Are Peter Kellner’s benchmarks correct?
The political commentator and head of the YouGov polling organisation, Peter Kellner, has posted an article asking this question – How deep a hole are the Tories in?
He starts:- The short answer is: very. Here are some benchmarks by which to judge the Conservatives. Their vote share in 1997: 31%. In 2001: 33%. Needed to form a bare majority in the House of Commons: at least 40%. Needed six months before the start of an election campaign, based on past experience, to protect against a late swing back to the Government: 45%. Current support: 29%
While accepting the main thrust of his article we are not too happy with some of his numbers.
“Needed to have a bare Commons majority: at least 40%.” This is a classic case of looking at the next election through the eyes of 2001. That figure is based on taking what happened last time and appyling a uniform national swing to calculate what the Tories need to do. It’s not as simple as that and if you check out the Andy Cooke projection you can find many scenarios where the Tories need a much smaller vote share. With the Lib Dems on 25% then Michael Howard could be marching into Downing Street with just over 36%.

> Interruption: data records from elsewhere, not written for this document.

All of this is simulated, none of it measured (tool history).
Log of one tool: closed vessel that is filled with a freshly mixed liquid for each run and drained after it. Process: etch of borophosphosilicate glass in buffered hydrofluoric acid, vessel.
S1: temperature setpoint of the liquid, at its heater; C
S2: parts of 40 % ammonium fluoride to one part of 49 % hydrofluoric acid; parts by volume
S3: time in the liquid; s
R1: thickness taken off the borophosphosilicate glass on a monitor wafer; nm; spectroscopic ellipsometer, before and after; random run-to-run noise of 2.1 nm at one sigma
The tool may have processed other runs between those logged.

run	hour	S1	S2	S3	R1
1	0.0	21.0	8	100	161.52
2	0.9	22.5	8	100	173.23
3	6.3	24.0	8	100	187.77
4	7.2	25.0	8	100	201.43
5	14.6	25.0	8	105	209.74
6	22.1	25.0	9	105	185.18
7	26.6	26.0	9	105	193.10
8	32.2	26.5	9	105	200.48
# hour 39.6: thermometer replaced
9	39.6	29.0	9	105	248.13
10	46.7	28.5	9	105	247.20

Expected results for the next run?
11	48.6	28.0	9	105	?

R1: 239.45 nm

“Poll margin needed to protect against a late swing back to the Government: 5%.” That might have been the case with Labour during the 80s and early 90s but there is no evidence that the same applies to the Tories. In modern times, whether in opposition ot Government the Labour poll share has fallen sharply before General Elections – the Tory share has risen. This even happened ahead of Labour’s landslide victories in 1997 and 2001.
“Current Tory support: 29%.”. Although we like YouGov’s interviewer-free approach our confidence has been knocked by the over-stating of UKIP which this poll puts at 9%. For whatever reason YouGov’s methodology seems to give R K-S’s party much bigger figures compared with other pollsters or real results. The classic was YouGov’s massive 7,000 person survey on the day of the Euro Elections when many people had, presumably already voted. YouGov predicted CON 22%(-4.7), LAB 22%(-0.6), UKIP 20%(+3.9), LD 14%(-0.9). The figure in the brackets shows the variation on the actual result. Thus for every four people who voted UKIP YouGov was predicting just under 5. It was the other way round with their Tory figure – approximately 5 people actually voted against the the poll prediction of four.
But the real reason why Michael Howard is in a hole is not about numbers. His problem is that he’s facing Tony Blair – the most brilliant political strategist for a generation. As soon as the Tory leader develops a popular policy Blair moves in to steal it or close it down. Just look at the annoucement on when he will step down or the decision to hold a referendum on the EU constitution and how Blair always manages to trump whatever the Tories are planning to campaign on.